It seems to me that blind and impaired people would have enough trouble typing in passwords as it is.
P.S. Maurs, didn't you know committees are one of the least efficient decision-making methods man has ever invented?
I actually have a keylogger program that takes can be told to take a screenshot EVERY time you CLICK, and further crop the image to just include a specific area or where the cursor was to save space.
Unfortunately, nothing is secure anymore. That program scares me, mostly from the innumerable stealth and transmission options..
Fuzzy: Visually impaired computer users can type quite well through touch type training. The introduction of this obnoxious onscreen keyboard defeats their training and skill. Computer users with other impairments have alternative enablign technologies for input such as speech recognition. Again, this onscreen keyboard would defeat these technologies.
http://www.citibank.co.uk/uk/productsservices/internetbanking/information.jsp
click on 'citibank online', located at the top (orange) menu in the right column. (Funny- it says 'one click sign-in'!!!)
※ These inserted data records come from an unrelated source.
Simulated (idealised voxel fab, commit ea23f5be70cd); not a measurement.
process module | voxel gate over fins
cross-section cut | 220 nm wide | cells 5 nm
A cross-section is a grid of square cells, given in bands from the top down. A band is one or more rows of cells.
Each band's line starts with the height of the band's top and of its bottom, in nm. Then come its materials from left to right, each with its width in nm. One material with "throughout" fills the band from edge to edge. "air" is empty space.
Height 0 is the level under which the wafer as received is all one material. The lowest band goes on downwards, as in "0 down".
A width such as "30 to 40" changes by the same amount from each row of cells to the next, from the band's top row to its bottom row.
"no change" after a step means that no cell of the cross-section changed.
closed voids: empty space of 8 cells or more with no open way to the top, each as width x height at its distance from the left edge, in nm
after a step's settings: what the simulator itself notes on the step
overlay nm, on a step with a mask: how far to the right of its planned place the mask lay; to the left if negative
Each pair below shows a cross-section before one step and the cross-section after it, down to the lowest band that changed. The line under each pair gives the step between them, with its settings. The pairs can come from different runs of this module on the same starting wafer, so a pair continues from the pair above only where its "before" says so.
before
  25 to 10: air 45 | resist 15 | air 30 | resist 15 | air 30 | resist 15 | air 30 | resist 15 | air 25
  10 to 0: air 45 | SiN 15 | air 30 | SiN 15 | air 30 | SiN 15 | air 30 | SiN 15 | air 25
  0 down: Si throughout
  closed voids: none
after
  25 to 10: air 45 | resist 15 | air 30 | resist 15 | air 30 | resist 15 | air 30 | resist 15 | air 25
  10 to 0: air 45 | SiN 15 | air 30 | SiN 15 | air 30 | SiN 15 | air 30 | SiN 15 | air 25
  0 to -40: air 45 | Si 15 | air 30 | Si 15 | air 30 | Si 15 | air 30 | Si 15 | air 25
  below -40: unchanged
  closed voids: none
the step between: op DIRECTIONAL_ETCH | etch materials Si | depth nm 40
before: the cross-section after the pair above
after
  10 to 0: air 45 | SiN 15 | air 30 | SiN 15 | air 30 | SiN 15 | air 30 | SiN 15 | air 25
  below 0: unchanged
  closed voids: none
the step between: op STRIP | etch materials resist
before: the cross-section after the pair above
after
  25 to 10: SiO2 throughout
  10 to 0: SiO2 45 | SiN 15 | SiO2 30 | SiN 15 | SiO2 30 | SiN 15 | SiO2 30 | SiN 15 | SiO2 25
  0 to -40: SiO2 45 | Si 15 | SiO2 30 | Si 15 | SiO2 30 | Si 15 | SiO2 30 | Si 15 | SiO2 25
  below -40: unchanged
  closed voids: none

P.S. enter your password in the username field. right-click (bring up the context menu-however you do it) and select 'Cut', go to password and to the same, but select 'Paste'. than enter your username. Totally avoided. (and it is no less secure, because people see what keys you click anyway)
You think that keyboard is bad, well try calling the callcentre (in India)and ask for a manager, you get all kinds of people who try to help, but you can't talk to a manager. To top it all when you ask to speak to someone in the UK, or customer complaints dept, they refuse to do that too. How can you trust a sud-standard banking in the modern world.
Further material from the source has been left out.